In short: The paper says, "Don't give up on finding Dark Matter just because we haven't seen it yet. The universe might have started colder or had a different 'recipe' than we thought. If we keep looking, we might not just find the particles; we might figure out the secret history of how the universe began."

Technical Summary

Technical Summary: When Direct Detection Constrains Reheating Temperature: Freeze-In with Stronger Couplings and Inflaton-Seeded Freeze-In

Problem Statement
Recent results from the DAMIC-M and PandaX collaborations have placed stringent constraints on the "vanilla" freeze-in production of dark matter (DM) in the mass range $3 \text{ MeV} \lesssim m_\chi \lesssim 1 \text{ GeV}$. These constraints specifically target models featuring an ultra-light $U(1)_X$ gauge boson kinetically mixed with the Standard Model (SM) hypercharge. In the standard freeze-in paradigm, DM never reaches thermal equilibrium, and its relic abundance is determined by extremely feeble couplings. However, the non-observation of DM-electron scattering signals ($\sigma_e$) in this mass range effectively rules out the standard scenario for high reheating temperatures ($T_{RH}$). This work addresses the theoretical uncertainties inherent in the freeze-in framework, specifically investigating how lower reheating temperatures and non-thermal initial conditions (such as inflaton decay) alter the relationship between the DM relic abundance and the direct detection cross-section.

Methodology
The authors analyze a benchmark model extending the SM with an extra $U(1)_X$ gauge symmetry, where the DM candidate $\chi$ is a Dirac fermion coupled to a dark photon $A'$ (or $C_\mu$) with mass $m_{A'} \ll \text{keV}$. The study proceeds through three main analytical and numerical steps:

1. Freeze-In at Stronger Coupling (FISC): The authors investigate the regime where the reheating temperature $T_{RH}$ is significantly below the electroweak scale (down to the Big Bang Nucleosynthesis limit of $\sim 4$ MeV). In this scenario, the Boltzmann suppression factor $\exp(-m_\chi/T_{RH})$ compensates for stronger couplings ($g' \sim \mathcal{O}(1)$ or electroweak scale), allowing the DM to be produced without ever reaching thermal equilibrium. The production rate is calculated using the Boltzmann equation, focusing on the UV-sensitive regime where production occurs primarily at $T \approx T_{RH}$.
2. Direct Detection Constraints: The derived relic abundance is mapped to the DM-electron scattering cross-section $\sigma_e$. The authors compare these theoretical predictions against current exclusion limits from DAMIC-M (2025) and PandaX, as well as projected sensitivities for future runs (DAMIC-M 2028).
3. Inflaton-Seeded Hybrid Freeze-In: To address the "initial condition" problem—where gravitational production or inflaton decays might generate a non-negligible DM abundance before the freeze-in epoch begins—the authors introduce a hybrid scenario. They model the inflaton $\phi$ (with a quadratic potential dominating the end of reheating) decaying into DM pairs with a branching ratio $\text{BR}_{\phi \to \chi\chi}$. The total relic density is computed as the sum of the thermal freeze-in yield and the non-thermal yield from inflaton decay.

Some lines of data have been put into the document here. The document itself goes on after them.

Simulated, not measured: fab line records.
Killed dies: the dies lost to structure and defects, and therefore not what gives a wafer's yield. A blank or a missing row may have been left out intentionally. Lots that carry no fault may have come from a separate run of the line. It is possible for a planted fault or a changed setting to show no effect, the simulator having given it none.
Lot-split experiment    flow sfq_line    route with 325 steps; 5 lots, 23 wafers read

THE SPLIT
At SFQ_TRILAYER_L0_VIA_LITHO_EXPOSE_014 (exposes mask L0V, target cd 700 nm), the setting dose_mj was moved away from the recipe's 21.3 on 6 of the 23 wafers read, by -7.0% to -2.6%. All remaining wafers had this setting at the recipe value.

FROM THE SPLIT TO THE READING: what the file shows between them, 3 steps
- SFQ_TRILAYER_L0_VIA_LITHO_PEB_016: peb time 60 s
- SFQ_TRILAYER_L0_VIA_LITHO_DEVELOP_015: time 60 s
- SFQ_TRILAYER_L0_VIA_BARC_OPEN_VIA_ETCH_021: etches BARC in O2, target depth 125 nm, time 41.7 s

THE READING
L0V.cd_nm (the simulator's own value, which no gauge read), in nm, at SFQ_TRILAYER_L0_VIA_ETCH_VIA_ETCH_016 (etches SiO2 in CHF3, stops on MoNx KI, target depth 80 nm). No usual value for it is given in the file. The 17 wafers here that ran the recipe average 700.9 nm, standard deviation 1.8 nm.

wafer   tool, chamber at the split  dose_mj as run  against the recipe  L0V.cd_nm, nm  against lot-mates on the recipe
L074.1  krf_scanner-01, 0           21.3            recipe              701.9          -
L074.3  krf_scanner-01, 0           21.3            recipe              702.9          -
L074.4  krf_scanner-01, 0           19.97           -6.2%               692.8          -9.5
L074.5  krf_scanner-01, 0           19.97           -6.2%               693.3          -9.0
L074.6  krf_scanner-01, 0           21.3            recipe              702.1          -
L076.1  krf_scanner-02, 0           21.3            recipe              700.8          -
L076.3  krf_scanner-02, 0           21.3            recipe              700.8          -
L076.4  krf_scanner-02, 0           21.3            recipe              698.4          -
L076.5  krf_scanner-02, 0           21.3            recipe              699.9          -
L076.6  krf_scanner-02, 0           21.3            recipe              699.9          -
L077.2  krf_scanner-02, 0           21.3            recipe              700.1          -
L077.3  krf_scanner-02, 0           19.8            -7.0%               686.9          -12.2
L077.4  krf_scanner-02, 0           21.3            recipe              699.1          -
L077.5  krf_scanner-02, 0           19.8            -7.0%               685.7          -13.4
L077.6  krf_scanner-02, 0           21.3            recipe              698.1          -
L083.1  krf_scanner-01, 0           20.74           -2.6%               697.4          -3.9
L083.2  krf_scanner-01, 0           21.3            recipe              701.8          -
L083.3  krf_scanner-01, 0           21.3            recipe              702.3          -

Key Contributions and Results

• Constraints on Reheating Temperature ($T_{RH}$): The analysis demonstrates that direct detection experiments effectively constrain the reheating temperature. For a fixed DM mass and relic abundance, the experimental upper limits on $\sigma_e$ translate into a lower bound on $T_{RH}$.

  • The DAMIC-M results exclude a broad band of $T_{RH}$ for DM masses in the range $5 \text{ MeV} \lesssim m_\chi \lesssim 100 \text{ MeV}$.
  • For electroweak-scale DM, the constraints are even more stringent, requiring $T_{RH} \gtrsim \mathcal{O}(10 \text{ GeV})$ to avoid violating current $\sigma_e$ limits. This bound is stronger than the standard BBN constraint ($T_{RH} \gtrsim 4$ MeV).
  • The projected sensitivity of DAMIC-M (assuming a $100\times$ exposure increase) could probe reheating temperatures up to $\sim 50$ GeV for electroweak-scale DM.

• Viability of FISC: The paper identifies viable parameter spaces where the "vanilla" freeze-in is excluded, but the FISC scenario remains consistent with observations. By lowering $T_{RH}$, the required couplings can be increased (making them potentially observable), while the Boltzmann suppression ensures the correct relic density. This transforms direct detection experiments from probes of coupling strength into "cosmic explorers" of the reheating temperature.

• Impact of Inflaton Decay: The inclusion of inflaton decay as a seed mechanism significantly modifies the phenomenology.

  • The total relic density is a sum of the FISC component (exponentially suppressed by $m_\chi/T_{RH}$) and the inflaton decay component (dependent on $\text{BR}_{\phi \to \chi\chi}$ and $m_\phi$).
  • For sufficiently large $m_\chi$, the inflaton decay contribution can dominate, rendering the relic abundance largely independent of the direct detection cross-section $\sigma_e$.
  • The authors derive constraints on the branching ratio $\text{BR}_{\phi \to \chi\chi}$ as a function of $m_\chi$ and $T_{RH}$. They also impose Lyman-$\alpha$ forest constraints, which limit the free-streaming length of DM produced directly from inflaton decay, setting a lower bound on $m_\chi$ relative to $m_\phi$ and $T_{RH}$.

Significance
The paper argues that the absence of signals in current direct detection experiments should not be interpreted solely as a constraint on particle physics couplings. Instead, within the freeze-in framework, these null results provide critical constraints on cosmological parameters, specifically the reheating temperature and the nature of pre-reheating DM production.

The authors conclude that:

1. Reheating Temperature as a Variable: Assuming a high reheating temperature is a significant theoretical bias. Lowering $T_{RH}$ opens a "FISC" regime where stronger couplings are viable, potentially bringing feeble-interaction models within the reach of current and near-future experiments.
2. Hybrid Scenarios: The interplay between thermal freeze-in and non-thermal inflaton decay creates a complex parameter space where direct detection limits constrain both the gauge coupling (via $\sigma_e$) and the inflaton branching ratio.
3. Cosmic Exploration: Direct detection experiments are positioned as tools to probe the thermal history of the early Universe. The non-observation of DM in the MeV–GeV range, when interpreted through FISC and hybrid models, effectively rules out specific ranges of reheating temperatures and inflaton decay properties, thereby guiding the construction of viable dark sector models.

The study emphasizes that interpreting freeze-in DM limits requires a holistic approach that accounts for cosmological uncertainties, including $T_{RH}$ and initial production mechanisms, rather than relying solely on the standard high-temperature, pure-freeze-in assumption.